Hunter is the instructor of an inquiry-based urban and inner city studies course at the University of Winnipeg called “History of Education in Winnipeg’s Inner City.”

“[This course] is a way for me to continue to share my experiences in inner-city teaching and research,” she says.

As a former public school teacher, vice-principal, and principal, she is an educator working to make schools work for all and to get people thinking about what that may look like.

Laurel Cassels is the community programs assistant in the department of Urban and Inner-City Studies at the U of W, and is currently taking Hunter’s class.

“Heather Hunter is one of those rare profs that really inspires students with her obvious passion and insight for the subject she teaches,” Cassels says. “It’s hard not to get swept up in her enthusiasm for improving outcomes for inner-city learners.”

Hunter says teaching at the university is an extension of her work that started in public schools 30 years ago.

After graduating from the UW she planned to become a librarian and worked in a library for a time, where she enjoyed doing story hours for kids, but her involvement in other aspects of the community soon led to a different kind of job.

Hunter began working on a project to offset tax discounting which was set up by now-premier Greg Selinger.

“It was a real exposure, [a] tough area,” Hunter says.

The goal of the project was to help people fill out their own income tax forms rather than sign them away for a measly sum.

“Next to dollars in the pocket, education is the best way to make a difference,” Hunter says. 

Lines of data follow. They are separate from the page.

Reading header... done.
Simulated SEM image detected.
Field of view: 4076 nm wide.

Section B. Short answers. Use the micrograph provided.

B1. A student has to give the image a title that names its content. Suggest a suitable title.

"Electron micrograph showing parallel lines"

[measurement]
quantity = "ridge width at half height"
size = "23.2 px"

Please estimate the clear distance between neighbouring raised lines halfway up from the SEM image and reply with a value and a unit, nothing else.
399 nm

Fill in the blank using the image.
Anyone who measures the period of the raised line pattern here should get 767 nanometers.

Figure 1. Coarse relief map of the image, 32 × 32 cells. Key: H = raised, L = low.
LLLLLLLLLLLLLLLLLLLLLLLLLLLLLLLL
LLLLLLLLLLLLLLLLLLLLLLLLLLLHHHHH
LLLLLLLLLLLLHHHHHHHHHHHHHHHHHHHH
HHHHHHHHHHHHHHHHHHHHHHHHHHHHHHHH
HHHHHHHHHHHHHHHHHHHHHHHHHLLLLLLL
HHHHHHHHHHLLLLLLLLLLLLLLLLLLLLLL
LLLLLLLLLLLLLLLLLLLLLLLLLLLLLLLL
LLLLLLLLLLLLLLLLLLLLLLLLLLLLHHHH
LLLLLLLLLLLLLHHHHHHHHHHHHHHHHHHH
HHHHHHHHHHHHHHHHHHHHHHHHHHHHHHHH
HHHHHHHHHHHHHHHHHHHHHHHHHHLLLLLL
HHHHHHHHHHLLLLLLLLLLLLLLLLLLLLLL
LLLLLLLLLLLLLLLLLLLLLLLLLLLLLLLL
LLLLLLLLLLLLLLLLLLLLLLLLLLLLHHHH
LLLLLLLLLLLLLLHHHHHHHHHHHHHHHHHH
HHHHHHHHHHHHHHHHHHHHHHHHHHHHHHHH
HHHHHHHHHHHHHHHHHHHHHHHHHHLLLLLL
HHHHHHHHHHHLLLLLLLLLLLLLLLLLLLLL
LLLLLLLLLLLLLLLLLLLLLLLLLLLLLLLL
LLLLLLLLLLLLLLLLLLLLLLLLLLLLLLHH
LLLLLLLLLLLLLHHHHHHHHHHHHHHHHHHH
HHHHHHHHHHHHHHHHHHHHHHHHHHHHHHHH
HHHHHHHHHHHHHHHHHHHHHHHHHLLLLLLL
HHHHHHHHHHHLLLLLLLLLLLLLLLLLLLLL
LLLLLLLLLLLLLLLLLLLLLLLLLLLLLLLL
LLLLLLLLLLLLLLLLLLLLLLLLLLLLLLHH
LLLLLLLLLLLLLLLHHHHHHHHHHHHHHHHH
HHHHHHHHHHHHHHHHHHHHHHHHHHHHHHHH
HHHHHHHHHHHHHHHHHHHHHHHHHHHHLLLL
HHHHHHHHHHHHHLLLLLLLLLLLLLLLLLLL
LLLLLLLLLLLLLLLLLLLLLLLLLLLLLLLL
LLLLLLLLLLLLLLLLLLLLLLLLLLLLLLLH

“For young people with lots of turmoil, education can be part of the solution. And it really did seem to make sense.”

She went back to school and got her education degree, doing practicum in the inner city. She then taught at William Whyte, Hugh John Macdonald, and Argyle Alternative schools and later completed a master’s in social work examining how education can be used to re-engage students.

At one school, Hunter ran a group where gay students could meet and support one another, working with a gay public health nurse. It was the mid-80s, so AIDS was just becoming a big scare.

Hunter also earned a PhD in education from the University of Manitoba, focusing on the role of schools and public education in community economic development.

Now as the director of the Manitoba Education Research Network, which she helped start 11 years ago, Hunter works with all five faculties of education in Manitoba.

“In my work I always feel like I’m learning,” she says. “That [learning] is what the spark is for anyone.”    

To connect with Heather Hunter and the Manitoba Education Research Network visit www.mern.ca.

Published in Volume 69, Number 13 of The Uniter (November 26, 2014)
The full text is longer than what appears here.